I am praying that I still have this job. The Aviva Directory site has been down for a few days now. It seems that the hosting company simply shut down without notice. The owner hopefully has a backup that will work, and he'll be able to get it going again soon but I am worried. My wife and I both work there, and have come to depend on the income.
That sounds scary, Ken. Here's hoping things are resolved soon and you are back in business.
@Ken Anderson , I hope with all my heart that things work out and you and Michelle will be able to continue your work.
Okay, he is getting it back up again. I lost eighteen hours of work last week and my wife lost more than twenty, but maybe he'll have us working extra hours to catch up. At any rate, it looks like we're not out of a job. There was a time when there would be two or three other directories I could be working for but times have changed.
Everything is up, with no loss of data. We start work again tomorrow.
One of the things that I do is find useful websites and add them to the directory, giving them a title and a description. To write the description, I view pages of the site and describe what the site is about. Every now and then, I try to add a site to the directory without noticing that I had already added it to the directory before. Then the directory will refuse it. What I have noticed tonight, I have seen before, and that is that I will have often given the site an almost identical description today that I had given it seven years ago. There are any number of ways that a website can be described, and another person would have certainly described it differently, but I often do the same thing with it that I did years ago.
You're a creature of habit!
I'm always surprised when I read something I wrote awhile back because I think it doesn't sound at all like me or something I would say.
A couple of weeks ago, I was pulled away from the Faith & Spirituality category to beef up our Local & Global regional categories. We have started using longer category descriptions. Originally set to allow no more than five hundred characters for a category description, that was increased to two thousand a few months ago, and to five thousand characters more recently, in order to provide additional information about the subjects we cover, and also in the hope of encouraging the search engine spiders to better index our pages. I like that in itself, but I really enjoy the opportunity to learn more about each of the continents, countries, states, and cities that we include in our regional categories, but about every topic that we cover elsewhere. So I have been replacing brief category descriptions with longer ones, as in Kiribati, which I would probably never have even heard of if not for my job.

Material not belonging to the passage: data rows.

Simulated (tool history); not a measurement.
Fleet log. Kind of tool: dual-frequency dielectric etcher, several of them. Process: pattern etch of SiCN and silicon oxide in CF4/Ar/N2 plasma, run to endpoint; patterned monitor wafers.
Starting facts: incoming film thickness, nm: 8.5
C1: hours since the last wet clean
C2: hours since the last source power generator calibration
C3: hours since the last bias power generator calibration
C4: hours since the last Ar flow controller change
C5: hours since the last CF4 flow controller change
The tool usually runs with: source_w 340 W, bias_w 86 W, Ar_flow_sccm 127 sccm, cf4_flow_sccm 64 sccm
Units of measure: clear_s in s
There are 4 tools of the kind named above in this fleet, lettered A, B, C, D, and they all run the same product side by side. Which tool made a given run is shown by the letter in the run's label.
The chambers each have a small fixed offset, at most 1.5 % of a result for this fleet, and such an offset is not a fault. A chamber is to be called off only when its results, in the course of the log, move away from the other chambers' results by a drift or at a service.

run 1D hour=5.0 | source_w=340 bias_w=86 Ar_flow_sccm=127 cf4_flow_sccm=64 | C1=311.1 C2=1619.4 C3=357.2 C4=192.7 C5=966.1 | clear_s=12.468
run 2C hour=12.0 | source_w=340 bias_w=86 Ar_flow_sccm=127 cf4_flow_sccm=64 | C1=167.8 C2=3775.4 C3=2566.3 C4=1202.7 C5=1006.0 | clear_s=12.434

Okay, I have finished the job in our Local & Global categories, I think, unless it turns out that he wants more done there, and am back where I left off with Protestant Denominations in our Faith & Spirituality category, I am concentrating on lengthening the category and site descriptions, and checking to be sure that they all work, but will also be adding subcategories when indicated.
Working on the Lutheran category today, and probably for a while, given that there are several Lutheran denominations.
As I've mentioned, I have been working in the religions category for a while now. What we're doing is expanding our category descriptions up to 5,000 characters in length, whereas they were originally 200, and then 2,000. The Christianity categories were often interesting, and I learned a lot about various denominations, but they weren't nearly as challenging as the ones that I know even less about. I just finished with Islam, and have started Judaism, the objective being to describe the categories and site listings in such a way as to be informative, using either a neutral or positive perspective.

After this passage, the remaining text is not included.